The Auburn Citizen
Opponents of bottle bill boost send bucks to Bruno
By The Associated Press
ALBANY - Leading opponents of legislation to expand New York's bottle deposit law to include non-carbonated beverages are staging a major fundraiser for state Senate Majority Leader Joseph Bruno and his GOP colleagues in the chamber.
Thus far, Bruno and his fellow Senate Republicans have turned back efforts to expand the bottle deposit law, an idea supported by new Democratic Gov. Eliot Spitzer and the state Assembly's Democratic majority. The fundraiser comes at a crucial time in the Albany political cycle with less than a month to go in the Legislature's scheduled annual session.
Invitees to the fundraiser, scheduled for Thursday at a restaurant in Manhattan, are being asked to write checks for $5,000 to the Senate Republican Campaign Committee's housekeeping account, a soft-money conduit that skirts the state's annual maximum of $5,000 in contributions by any one corporation for New York elections.
In fact, an invitation to the event honoring Bruno tells potential donors that such donations “do not apply toward the $5,000 corporate calendar year limit.”
Soft money accounts can be used to finance party building activities that do not expressly advocate for the election of specific candidates.
The fundraiser for the Senate GOP comes as Spitzer and Bruno are locked in a major battle over the governor's attempts to overhaul New York's notoriously lax campaign finance laws by, among other things, limiting corporate donations to soft-money campaign committees to $50,000. Currently, there are no limits on those donations.

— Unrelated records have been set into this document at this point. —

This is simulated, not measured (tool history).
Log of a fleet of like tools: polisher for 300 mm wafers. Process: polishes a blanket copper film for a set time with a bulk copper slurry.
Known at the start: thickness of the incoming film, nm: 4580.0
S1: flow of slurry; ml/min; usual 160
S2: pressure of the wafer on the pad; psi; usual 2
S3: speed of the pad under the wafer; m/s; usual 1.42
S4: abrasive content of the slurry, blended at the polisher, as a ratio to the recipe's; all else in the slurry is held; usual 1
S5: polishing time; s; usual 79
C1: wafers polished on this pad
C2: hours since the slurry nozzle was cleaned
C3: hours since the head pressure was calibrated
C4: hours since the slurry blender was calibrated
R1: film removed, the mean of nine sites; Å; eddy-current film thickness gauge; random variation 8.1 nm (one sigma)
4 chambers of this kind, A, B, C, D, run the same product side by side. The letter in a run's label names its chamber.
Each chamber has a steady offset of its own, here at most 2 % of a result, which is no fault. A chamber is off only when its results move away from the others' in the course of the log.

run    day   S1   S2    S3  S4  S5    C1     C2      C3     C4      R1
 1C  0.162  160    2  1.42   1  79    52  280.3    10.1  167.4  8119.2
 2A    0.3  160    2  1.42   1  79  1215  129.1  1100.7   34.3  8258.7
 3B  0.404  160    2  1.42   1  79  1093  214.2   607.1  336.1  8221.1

The Manhattan event is being promoted by, among others, the Food Industry Alliance of New York State and the Washington-based national Grocery Manufacturers/Food Products Association. The groups represent everyone from supermarkets to major beverage manufacturers.
Under the proposed legislation in New York, the state's deposit law would be expanded to include such things as iced tea and bottled water. Currently, only carbonated beverages such as beer and soda require nickel deposits on each container.
While the environmental community has been pushing the expansion of New York's 25-year-old law, the proposal has been under attack from the food and beverage industry, which has said it would mean higher costs and inconvenience for consumers. The industry is pressing an expansion of recycling programs as an alternative.
While Bruno and his Senate colleagues have generally been cool to talk of expanding the law in the past, James Rogers, president of the Food Industry Alliance, said Wednesday that his group isn't taking any chances.
“We have not recently gotten any sort of assurances one way or the other (from the Senate GOP), so until the Legislature adjourns, as far as we're concerned, nothing is definite,” said the head of the industry lobbying alliance.
Rogers also said that when it comes to dealing with New York's state government “things that appear to be locked down are not locked down and things that appear to be dormant are not dormant, so we continue to work this issue until the Legislature goes home.”
In fact, some Senate Republicans are eyeing legislation that would expand the deposit law in a limited way.
Rogers said his group has also done fundraising in the past for Democrats, but has no current plans for any events for them.
The fundraiser drew criticism from the New York Public Interest Research Group.
“You could call this a kind of recycling - opponents of the `Bigger Better Bottle Bill' are recycling the public's unclaimed nickels into cold cash for the Senate Republicans,” said NYPIRG's Laura Haight. “We think the unclaimed deposits should go to help New York's environment, not support the status quo in Albany.”
The NYPIRG-backed expansion would have money from unclaimed deposits - estimates vary from $80 million to $140 million a year - go into state coffers to help finance environmental projects. Currently, the money stays with the beverage industry.
Under one proposal with some Senate GOP support, deposits would be expanded to non-carbonated beverages, but the unclaimed deposits issue would not be addressed.
Asked about the GOP fundraiser, the Spitzer-controlled state Democratic Committee used the opportunity to blast Bruno.
“Without resorting to name calling and bitter rhetoric, we simply wish to point out to all those who want change in Albany that Senator Bruno and his colleagues in the Senate majority conference are the ones who are blocking any progress on this issue,” said a statement from the Democrats.
“They are doing so because they want to protect the current tainted system,” the Democrats said.